‘bubbling with wit and good humour’

In a letter to the TLS  (9 July 2010) I appealed for unpublished letters or works of George Calderon, but also asked readers to contact me if they had ‘come across references to him in obscure publications’. My thinking was that I would be reading the biographies and autobiographies of George’s closest friends, for instance William Rothenstein, Henry Newbolt and Laurence Binyon, but with someone as sociable as George he might well feature in books of memoirs by people I had never heard of.
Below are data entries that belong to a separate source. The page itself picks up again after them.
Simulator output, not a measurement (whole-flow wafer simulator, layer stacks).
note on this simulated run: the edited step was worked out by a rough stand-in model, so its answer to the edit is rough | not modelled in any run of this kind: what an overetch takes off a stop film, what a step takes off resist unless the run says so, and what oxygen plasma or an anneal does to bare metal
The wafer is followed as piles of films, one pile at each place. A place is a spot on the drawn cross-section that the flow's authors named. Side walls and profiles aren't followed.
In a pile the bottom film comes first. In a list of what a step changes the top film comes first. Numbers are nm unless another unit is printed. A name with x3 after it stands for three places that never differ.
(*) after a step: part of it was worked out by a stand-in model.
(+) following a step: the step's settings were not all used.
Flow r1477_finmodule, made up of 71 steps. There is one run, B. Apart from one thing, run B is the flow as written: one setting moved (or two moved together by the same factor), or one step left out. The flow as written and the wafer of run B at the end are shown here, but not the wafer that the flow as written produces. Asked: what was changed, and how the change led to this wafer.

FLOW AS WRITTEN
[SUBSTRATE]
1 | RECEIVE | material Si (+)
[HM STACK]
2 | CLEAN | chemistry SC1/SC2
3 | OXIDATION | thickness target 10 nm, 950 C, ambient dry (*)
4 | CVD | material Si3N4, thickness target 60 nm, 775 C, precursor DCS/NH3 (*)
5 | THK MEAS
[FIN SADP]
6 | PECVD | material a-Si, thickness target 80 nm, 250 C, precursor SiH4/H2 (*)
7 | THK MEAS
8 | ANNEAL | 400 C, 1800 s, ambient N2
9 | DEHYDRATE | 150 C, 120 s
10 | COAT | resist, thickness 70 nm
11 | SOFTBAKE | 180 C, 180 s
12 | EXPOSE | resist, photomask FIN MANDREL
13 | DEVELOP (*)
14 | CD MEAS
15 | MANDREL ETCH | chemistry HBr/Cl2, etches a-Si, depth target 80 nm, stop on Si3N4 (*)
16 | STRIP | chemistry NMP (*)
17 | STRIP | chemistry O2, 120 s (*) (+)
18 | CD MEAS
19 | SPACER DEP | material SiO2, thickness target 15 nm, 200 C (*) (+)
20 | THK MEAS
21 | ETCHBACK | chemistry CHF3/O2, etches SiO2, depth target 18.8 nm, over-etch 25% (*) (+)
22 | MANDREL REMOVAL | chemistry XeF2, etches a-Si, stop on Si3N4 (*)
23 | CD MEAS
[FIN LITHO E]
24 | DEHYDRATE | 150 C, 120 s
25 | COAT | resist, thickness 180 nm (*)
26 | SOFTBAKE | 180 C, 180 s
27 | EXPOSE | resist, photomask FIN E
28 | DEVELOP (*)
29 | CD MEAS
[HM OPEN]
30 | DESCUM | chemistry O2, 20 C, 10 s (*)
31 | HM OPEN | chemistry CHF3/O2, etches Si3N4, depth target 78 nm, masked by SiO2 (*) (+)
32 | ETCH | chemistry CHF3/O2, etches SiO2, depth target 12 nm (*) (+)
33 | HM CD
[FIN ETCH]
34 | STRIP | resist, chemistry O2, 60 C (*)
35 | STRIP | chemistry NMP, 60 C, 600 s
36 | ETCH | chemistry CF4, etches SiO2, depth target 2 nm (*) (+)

The response was magnificent. Even very recently, I received a reference from an old friend to an autobiography that I would certainly never have come across on my own, namely the journalist Michael Davidson’s The World, the Flesh and Myself (1973). Davidson, born in 1897, joined up at the age of seventeen and in the winter of 1915 was training to be an officer at Fort Brockhurst in Hampshire, where Lieutenant Calderon was stationed with the 9th Battalion Ox & Bucks:

I can recall only two of my fellow-officers at Fort Brockhurst — both three times my age and both, in intellect and outlook, delightfully unsoldierly. Neither, obviously, need have joined the Army at all, each could have found some cushy, opulent ‘war-work’. Yet, old as grandfathers, they chose to be junior combatant officers: it’s hard to think of a higher chivalry.

George Calderon, an important dramatist and member of that Hispano-English family renowned in art and letters, was nearly 50 and a subaltern in my regiment: a gay, whimsical, slightly ironical person, bubbling with wit and good humour and ever ready with kindness and the sensible solution of some tiresome military problem. His slim, Iberian good looks were made martial by a little black moustache. In less than a year’s time he was dead at Gallipoli.

This is a very interesting glimpse of George by a young person in the period between January and May 1915 covered on Calderonia in posts exactly a hundred years later; one, for instance, to add to the information conveyed in his letter to Kittie of 10 May 1915 that he had benefited from being welcomed into the family of a fellow ex-Oxford officer, Robert Peel, whose pretty, 24-year-old wife Helen he particularly liked.

The other older officer Davidson mentions was a certain Heneage, from the Grenadier Guards, of whom no more is known.

Davidson was wounded in 1916. He subsequently became a Communist, an anti-Nazi writer, and fairly eminent foreign correspondent. He died in 1976.